The People of the State of New York, Respondent, v Leroy T. Reynolds, Jr., Appellant.
[65 NYS3d 847]
[MAJORITY]
Appeal from a judgment of the Supreme Court, Monroe County (Alex R. Renzi, J.), rendered March 4, 2015. The judgment convicted defendant, upon his plea of guilty, of criminal possession of a weapon in the second degree.
It is hereby ordered that the judgment so appealed from is unanimously affirmed.

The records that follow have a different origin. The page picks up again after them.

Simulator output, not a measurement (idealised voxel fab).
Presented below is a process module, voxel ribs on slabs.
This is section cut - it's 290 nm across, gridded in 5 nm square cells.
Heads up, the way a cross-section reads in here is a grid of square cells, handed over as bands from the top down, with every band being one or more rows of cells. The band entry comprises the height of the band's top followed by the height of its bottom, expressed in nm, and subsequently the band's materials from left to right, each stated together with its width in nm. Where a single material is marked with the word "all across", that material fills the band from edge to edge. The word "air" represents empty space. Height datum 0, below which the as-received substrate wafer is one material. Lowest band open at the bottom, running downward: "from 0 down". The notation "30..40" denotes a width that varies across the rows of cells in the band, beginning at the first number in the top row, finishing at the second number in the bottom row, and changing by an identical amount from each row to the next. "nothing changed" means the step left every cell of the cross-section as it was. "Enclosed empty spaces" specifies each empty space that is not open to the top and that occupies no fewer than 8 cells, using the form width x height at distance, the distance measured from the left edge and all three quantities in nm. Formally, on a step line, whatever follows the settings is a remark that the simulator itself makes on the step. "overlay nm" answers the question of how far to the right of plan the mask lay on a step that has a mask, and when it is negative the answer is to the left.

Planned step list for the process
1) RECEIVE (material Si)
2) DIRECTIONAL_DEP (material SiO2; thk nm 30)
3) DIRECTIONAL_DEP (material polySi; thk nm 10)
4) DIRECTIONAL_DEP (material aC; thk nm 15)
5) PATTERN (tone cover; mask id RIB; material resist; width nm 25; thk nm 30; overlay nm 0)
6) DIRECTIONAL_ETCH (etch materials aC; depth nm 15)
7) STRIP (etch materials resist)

Memorandum: Defendant appeals from a judgment convicting him, upon his plea of guilty, of criminal possession of a weapon in the second degree (Penal Law § 265.03 [3]). Defendant contends that his waiver of the right to appeal was not knowingly, voluntarily, and intelligently entered because Supreme Court did not expressly inform him that a successful appeal of the court’s adverse suppression determination would result in complete dismissal of the indictment. We reject that contention. It is well settled that “ ‘[n]o particular litany is required for an effective waiver of the right to appeal’ ” (People v Fisher, 94 AD3d 1435, 1435 [4th Dept 2012], lv denied 19 NY3d 973 [2012]; see People v Kemp, 94 NY2d 831, 833 [1999]). We conclude that defendant’s responses during the plea colloquy and waiver colloquy establish that the waiver of the right to appeal was voluntarily, knowingly, and intelligently entered (see People v Griner, 50 AD3d 1557, 1558 [4th Dept 2008], lv denied 11 NY3d 737 [2008]). We further conclude that defendant’s valid waiver of the right to appeal encompasses his challenge to the court’s suppression ruling (see Kemp, 94 NY2d at 833; People v Graham, 140 AD3d 1686, 1687 [4th Dept 2016], lv denied 28 NY3d 930 [2016]).
Present—Whalen, P.J., Centra, DeJoseph, NeMoyer and Winslow, JJ.